Burns was also in the room along with MacIntyre’s mum and dad, Carol and Dougie, as he was presented with that piece of silverware and also the Challenge Tour Graduate of the Year Trophy from European Tour CEO Keith Pelley.

“It’s why you play golf,” said MacIntyre as he savoured his double triumph. “I couldn’t do it without the support of everyone from mum, dad, manager and the swing guru himself, David Burns.

“He’s changed my game, night and day. When I went to see David, two-and-a-half to three years ago, I couldn’t hit a driver on the planet. Today we’re stepping up with drivers and we’re hitting them as hard as we can and we know roughly where they are going to go.

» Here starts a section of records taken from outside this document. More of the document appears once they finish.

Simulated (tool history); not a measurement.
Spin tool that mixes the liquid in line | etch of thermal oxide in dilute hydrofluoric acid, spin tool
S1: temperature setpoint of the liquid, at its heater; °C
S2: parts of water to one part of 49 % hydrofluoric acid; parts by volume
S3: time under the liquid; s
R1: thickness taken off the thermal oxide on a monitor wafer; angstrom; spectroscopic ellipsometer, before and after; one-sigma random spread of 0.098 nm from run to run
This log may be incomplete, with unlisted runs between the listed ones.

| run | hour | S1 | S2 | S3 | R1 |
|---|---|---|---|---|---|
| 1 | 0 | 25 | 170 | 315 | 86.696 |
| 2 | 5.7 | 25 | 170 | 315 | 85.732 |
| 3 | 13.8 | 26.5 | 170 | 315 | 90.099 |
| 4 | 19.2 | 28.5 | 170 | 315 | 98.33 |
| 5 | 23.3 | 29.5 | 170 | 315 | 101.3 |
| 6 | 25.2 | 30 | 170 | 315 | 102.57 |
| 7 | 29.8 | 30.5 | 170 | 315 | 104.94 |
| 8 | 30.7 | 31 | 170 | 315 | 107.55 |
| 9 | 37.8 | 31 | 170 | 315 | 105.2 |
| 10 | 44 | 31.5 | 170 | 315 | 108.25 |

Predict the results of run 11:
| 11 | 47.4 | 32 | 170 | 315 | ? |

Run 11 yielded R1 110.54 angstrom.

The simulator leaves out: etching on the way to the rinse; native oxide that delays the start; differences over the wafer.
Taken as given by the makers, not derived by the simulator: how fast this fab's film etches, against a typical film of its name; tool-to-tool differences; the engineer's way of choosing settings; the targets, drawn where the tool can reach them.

“After every round, we sit down and reflect on what’s gone on, and we learn from it each week and each day. I can’t thank everyone enough.”

MacIntyre recorded seven top-10 finishes as he beat two double winners, American Kurt Kitayama and Italian Guido Migliozzi, in the rookie race.

“His consistency has been phenomenal over the course of the year,” Burns told the Edinburgh Evening News in Dubai before heading home.

“It’s been a gradual improvement and, if you look at his record on the Challenge Tour last season, you couldn’t really have expected this if you don’t know him like I do.

“This year he seems very comfortable, but the fact he’s been made to feel so welcome - he’s very popular with everyone - has a lot to do with that. Fellow players, caddies, everyone, really, has taken to him and that says a lot about him as a person.”

MacIntyre is now set to take some time off, partly to rest a niggling wrist injury, before starting his 2020 campaign back in the UAE in January.

“From my perspective, I know what I want to do technically,” added Burns, who is one of the Stephen Gallacher Foundation coaches. “But everything is on hold until he gets the go ahead with his hand injury. We have been walking on egg shells the last couple of months. There are things I want to do that I am unable to do because he can’t go out and grind on the range.

“He wants to do it, but this niggling injury that won’t go away at the moment is stopping that from happening.

“He needs to keep progressing. He can’t be a one-season wonder, definitely not.”